The Definitive Guide to Living in the Capital , Cairo , Egypt

Music

Eftekasat: Soaked in Diversity

Eftekasat: Soaked in Diversity
    written by
    Haisam Abu-Samra

    Stand anywhere in Cairo and look around you. It’s a hodgepodge
    of old and new, East and West, dirt and gloss; everything about Cairo is in complete
    discord. However, for those entrenched in the city, out of chaos comes order. Eftekasat
    are all about capturing that order in their music.

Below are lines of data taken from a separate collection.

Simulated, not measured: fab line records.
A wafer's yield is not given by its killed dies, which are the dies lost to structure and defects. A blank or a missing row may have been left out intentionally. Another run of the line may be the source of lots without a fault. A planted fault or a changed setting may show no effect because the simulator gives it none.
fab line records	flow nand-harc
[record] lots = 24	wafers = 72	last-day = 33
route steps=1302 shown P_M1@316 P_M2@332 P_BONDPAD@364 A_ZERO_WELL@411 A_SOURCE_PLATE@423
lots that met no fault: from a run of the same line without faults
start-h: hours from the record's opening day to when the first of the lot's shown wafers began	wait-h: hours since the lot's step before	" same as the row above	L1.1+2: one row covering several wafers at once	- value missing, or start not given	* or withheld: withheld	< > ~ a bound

    Formed in 2001, Eftekasat’s real start came in early
    2002 when they played at the Cairo Jazz Club to an impressed audience. After
    that, the ball kept on rolling. The band continued to play concerts in Egypt and
    abroad, released two albums, and today they are a household name in the local
    music scene.

    Although their sound is billed as oriental jazz, the term
    doesn’t quite capture the band’s essence. Many artists have tried to create a
    haven where jazz melds with oriental maqamat, but their efforts produced mixed
    results at best. For Eftekasat, the fusion comes organically. It’s unfair to
    reduce their sound to a sonic Frankenstein experiment– it’s evolution.

    Band-founder Amro Salah and bassist Samer George first
    formed a traditional jazz band together, but the more they immersed themselves
    into oriental music; the more they felt the need for something different. So
    the duo teamed up with other oriental musicians and formed Eftekasat.

    Given the cosy nature of the music scene in Cairo, many seasoned musicians
    have contributed to, worked with, or even became members of Eftekasat– Mohamed
    Lotfy (Ousso), organiser of the SOS music festivals, used to be the guitarist
    until his other commitments took him away from the band. For now the outfit
    consists of six members: Amro Salah on piano, synthesizers and keyboard; Samer
    George on bass; Ahmad Hesham on drums; Mohamad Medhat on violin; Mohamad Farag
    on nay; Sherif Watson on guitar and Hany Bedair on percussion.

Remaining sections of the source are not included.